Friday 9/27/24
An entry about stairs before doing something very unpleasant pertaining to stairs and several editors at Bloomsbury, which I strongly surmised that I would end up having to do before I wrote and sent the earlier letter that I included in these pages that was ignored despite me being more qualified to do this book than anyone could be to do any book, my having done business, as such, with Bloomsbury, and all of the facts and quotes at my disposal regarding how other writers, with no qualifications to do the books they did, came to be commissioned their books in the series.
I can't see how it's possible for someone to be more identifiable with an object that doesn't directly pertain to their work than I am with stairs, and I don't think anyone in history has been. They do pertain to my work in that they're integral to my keeping going, and there are stairs in my work--stairs are crucial in "Fitty," for instance--but stairs are not these implements of my job as such. They are, though, part of a philosophy, a way of seeing and understanding the world and myself. They have informed my thoughts about strength, focus, dedication, presence, and also writing and my art. Stairs are more than physical stairs, a means up and a means down. They represent a form of being.

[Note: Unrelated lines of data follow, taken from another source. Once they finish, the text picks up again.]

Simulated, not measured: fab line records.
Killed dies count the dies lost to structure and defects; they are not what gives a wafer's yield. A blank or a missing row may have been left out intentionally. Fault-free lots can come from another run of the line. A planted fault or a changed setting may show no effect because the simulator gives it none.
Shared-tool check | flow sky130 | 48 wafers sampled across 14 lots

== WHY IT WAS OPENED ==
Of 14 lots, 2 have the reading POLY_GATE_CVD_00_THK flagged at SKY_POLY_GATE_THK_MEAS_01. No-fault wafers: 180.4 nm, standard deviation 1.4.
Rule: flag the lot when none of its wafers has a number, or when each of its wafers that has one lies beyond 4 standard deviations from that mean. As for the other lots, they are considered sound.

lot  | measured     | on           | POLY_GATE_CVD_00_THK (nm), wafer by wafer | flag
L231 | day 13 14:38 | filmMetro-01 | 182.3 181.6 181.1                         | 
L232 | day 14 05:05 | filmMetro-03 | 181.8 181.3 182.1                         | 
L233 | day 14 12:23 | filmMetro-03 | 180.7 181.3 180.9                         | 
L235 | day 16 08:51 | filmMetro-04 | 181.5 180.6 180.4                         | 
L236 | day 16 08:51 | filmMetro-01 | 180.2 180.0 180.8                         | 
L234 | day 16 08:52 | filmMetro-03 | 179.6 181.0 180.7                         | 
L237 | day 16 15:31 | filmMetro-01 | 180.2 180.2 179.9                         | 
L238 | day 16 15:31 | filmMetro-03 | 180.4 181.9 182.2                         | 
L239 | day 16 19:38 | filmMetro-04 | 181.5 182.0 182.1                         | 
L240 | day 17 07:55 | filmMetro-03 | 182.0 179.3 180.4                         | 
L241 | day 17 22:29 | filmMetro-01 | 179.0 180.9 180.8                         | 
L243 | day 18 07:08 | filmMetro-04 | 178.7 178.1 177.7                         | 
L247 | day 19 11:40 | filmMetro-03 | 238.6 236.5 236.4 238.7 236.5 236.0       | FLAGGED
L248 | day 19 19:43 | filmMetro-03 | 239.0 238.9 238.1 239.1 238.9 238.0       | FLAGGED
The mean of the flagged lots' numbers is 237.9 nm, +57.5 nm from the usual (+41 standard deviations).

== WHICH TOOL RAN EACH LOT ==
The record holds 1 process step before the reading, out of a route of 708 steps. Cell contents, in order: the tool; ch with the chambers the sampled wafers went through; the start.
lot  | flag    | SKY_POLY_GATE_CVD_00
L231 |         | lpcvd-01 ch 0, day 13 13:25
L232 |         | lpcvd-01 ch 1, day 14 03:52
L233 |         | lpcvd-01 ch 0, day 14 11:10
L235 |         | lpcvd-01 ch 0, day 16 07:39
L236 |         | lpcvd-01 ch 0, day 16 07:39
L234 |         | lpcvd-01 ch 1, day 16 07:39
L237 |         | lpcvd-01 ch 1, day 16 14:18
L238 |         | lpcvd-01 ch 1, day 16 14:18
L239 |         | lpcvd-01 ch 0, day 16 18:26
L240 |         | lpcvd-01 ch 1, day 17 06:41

The stairs of the Bunker Hill Monument have never been easy for me. Since the middle of August, I've done 105,000 stairs inside of the Monument. The other day I was wondering how many total stairs in there I've done over the years and it occurred to me that someone could probably go through this record and come very close to figuring out the number. But there's not been a single time when the stairs of the Monument haven't been challenging to some degree. This is part of their value and a reason why running these stairs matters. I know it won't be easy each time and yet there I am, again and again, running these stairs.
That's a potent reminder, a valuable reinforcing, for a good way to be. The stairs, ironically, keep me grounded in this idea. It's like a musician practicing their scales. They play all of these parts elsewhere, but someone such as Charlie Parker still found value in sitting in his hotel room and practicing his scales. The exercise is much simpler than what he did up on the bandstand with his music, but he understood that the soul itself may build good habits. You return to a simpler good habit because it operates on the same principle as the habits we build up in the doing of harder things. The person of good habits in matters big and small is consistent across the board. I write works of art every day that no one can touch. But that is also like running the stairs. I come, I put the time in, I don't shear off stairs, if you will, I keep my pace, I don't walk away, I don't avoid. I do.
Stairs are a way of life. No, the stairs of the Monument have never been easy. But I do them every day. Each time I stand at the bottom of them, before having begun, I am committed to finishing and doing them properly. I know I can if I maintain discipline and commitment. And I know that this helps me elsewhere. Taken all together, it's part of how I am able to stay alive and keeping at it right now.
When I played hockey, I knew that if I practiced well, to the best of my abilities, I would play well in the games. Writing is the same way for me. If I do what I need to do the best that I can in this area that pertains to the writing, and in the writing itself, my results as to the quality of the work is guaranteed. I will create something that no one else could. I build momentum--and keep going--in all kinds of ways. For instance, at some ungodly hour of the morning for other people--what they would still consider night--I might come to these pages and write something to loosen the fingers, to make the blood flow, before I write this feature and work on that story and complete this op-ed. Let's say there is half a cup of coffee on the desk from the day before. I will finish the cup so as not to leave it unfinished. Again, it is the reinforcement of habits. These habits then become how one is. They're not habits any more.
This is how we change. How we grow. Stairs, for me, are a symbolic representation of an idea given tangible form in my life. When I hold people accountable in these pages because I know and can easily prove the discriminatory nature of their practices, the stairs are a part of that, too.